I'd also like to see some more big ships - A tanker and a cruise ship come to mind. Has there been a 1/350 Titanic? I've seen one in 1/400...


----------



## gkscalemodels (Sep 19, 2009)

Well , ClubTepes , everyone is entitled to their own opinion . I would just remind you that only a few years ago , at least two styrene plastic model companies produced several WWII German railroad guns AND gigantic tracked self propelled guns and mortars in ( 1/35 ) scale which when built and displayed , take up whole dining room tables , and are/were priced at over $700.00 USD a pop . 

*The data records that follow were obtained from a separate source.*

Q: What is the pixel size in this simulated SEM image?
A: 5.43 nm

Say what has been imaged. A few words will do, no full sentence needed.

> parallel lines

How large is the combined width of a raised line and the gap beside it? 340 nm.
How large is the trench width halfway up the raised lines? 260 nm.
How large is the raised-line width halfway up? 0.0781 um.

Again , if a kit company smells money in the making of ANY model kit , they will produce it . It is the nature of the beast . From their end , it's all about money ; profit . That's why they are in business .

GK


----------



## Model Man (Oct 1, 2007)

gkscalemodels said:


> Well , ClubTepes , everyone is entitled to their own opinion . I would just remind you that only a few years ago , at least two styrene plastic model companies produced several WWII German railroad guns AND gigantic tracked self propelled guns and mortars in ( 1/35 ) scale which when built and displayed , take up whole dining room tables , and are/were priced at over $700.00 USD a pop .
> 
> Again , if a kit company smells money in the making of ANY model kit , they will produce it . It is the nature of the beast . From their end , it's all about money ; profit . That's why they are in business .
> 
> GK


The other side of this equation: Who could truly deal with a six foot long model? That Enterprise has gotta be ~30 cubic feet + display hardware! Sure, there will be the few out there that would go for it, but that is why the garage kit niche exists.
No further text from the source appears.